Regenerating Forest at MOFGA

March 1, 2024

Looking back on the impacts of low-impact forestry principles and practice

By Tim Libby, Low-Impact Forestry Steering Committee Chair

I started working in the forest as a low-impact forestry (LIF) practitioner over 10 years ago. In that time, though very small on the timescale of a forest, I have seen exciting changes as a result of careful and conscious management, or as I like to describe it, “responsible stewardship.”

When I first started working in the MOFGA woodlot in the winter of 2012, the LIF crews were just finishing up a crop tree release project in the Pine Lot, just outside the Pine Gate entrance to the Common Ground Country Fair fairgrounds. It’s the same stand of pines that tens of thousands of fairgoers walk through each year to access the south gate. I was with one of the older LIF loggers out there one day when he commented that after the work we had done thinning the pine we could see through the understory (some 600 feet) all the way to the woods road where his trailer was clearly visible. Apparently when they started their work in that area the forest was so thick you couldn’t see through it. I can believe it: The MOFGA Pine Lot is an abandoned pasture that regenerated to basically pure pine. That pine grew in so thick that the trees were competing with each other for space: Many had already lost that race to the sky, many were actively loosing, and there was essentially no other tree species living there. This condition is a monoculture, an ugly term in organics. On a resiliency scale, monoculture ranks pretty poor whereas diversity ranks quite high.
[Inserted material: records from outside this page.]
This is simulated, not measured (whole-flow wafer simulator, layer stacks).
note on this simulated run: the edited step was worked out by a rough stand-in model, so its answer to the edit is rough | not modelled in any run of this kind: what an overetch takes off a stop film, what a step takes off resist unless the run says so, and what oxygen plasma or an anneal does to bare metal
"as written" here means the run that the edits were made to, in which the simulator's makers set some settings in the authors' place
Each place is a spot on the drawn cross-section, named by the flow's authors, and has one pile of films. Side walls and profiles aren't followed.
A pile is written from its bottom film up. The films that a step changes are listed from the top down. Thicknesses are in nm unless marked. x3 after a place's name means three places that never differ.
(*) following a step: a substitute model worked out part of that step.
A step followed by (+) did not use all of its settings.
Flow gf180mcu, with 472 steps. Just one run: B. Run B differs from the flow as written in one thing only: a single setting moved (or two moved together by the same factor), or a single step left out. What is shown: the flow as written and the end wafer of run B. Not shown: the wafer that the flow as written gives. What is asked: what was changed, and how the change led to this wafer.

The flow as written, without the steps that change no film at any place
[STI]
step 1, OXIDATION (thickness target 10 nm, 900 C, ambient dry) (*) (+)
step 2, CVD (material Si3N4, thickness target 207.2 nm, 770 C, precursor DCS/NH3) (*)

A decade later, in that same area of the Pine Lot where we could see all the way to the road though the understory, we can no longer see that far. The thinning project removed some of the at-risk trees and left the healthier, more vigorous pines to continue growing. Commonly these thinning projects only remove up to 30% of the canopy. To an untrained eye it might not even be noticeable. In my work at the Hidden Valley Nature Center, I can compare one side of a road to the other, one side treated, the other not, and it’s still hard to tell that we had done a thinning just that winter because so many trees were left — even if the thinning resulted in 4 cords to the acre in product removal. The gaps created by thinning the overstory allow direct light to penetrate to the forest floor, which encourages a number of other species to grow.

Pine saw logs and pulp were extracted during these thinning operations. While overstory removal on a harvest scale (when compared to natural disturbance such as single tree mortality or windthrow) is highly impactful, the equipment needed to remove the tree parts that we want can also be highly impactful. There is, I think, a very unique feature to the MOFGA Pine Lot though, in that the extraction of logs was done with draft animals. Horses and oxen step over the ground, they do not roll or crawl like wheels or tracks touching every inch of ground in their paths. And even when set in pairs and thus requiring more space to maneuver, the animals still take up less space than all but the very smallest (and more obscure) modern harvest machinery.

LIF horse logging
Extraction of logs in MOFGA’s Pine Lot was done with draft animals during the winter. The animals stepped over the ground, as opposed to rolling or crawling like mechanized harvest equipment. Photo courtesy of Anna Libby

Another important contribution to the current condition of the MOFGA forest is that only useable pine logs were removed. This means that tree tops and logs that were not of useable value were left in the woods. Commonly in today’s harvests entire trees are removed, tops and all. Ten years ago in the MOFGA woods the practice for dealing with those residual tree parts was to chop it up with our saws at least until it was on the ground.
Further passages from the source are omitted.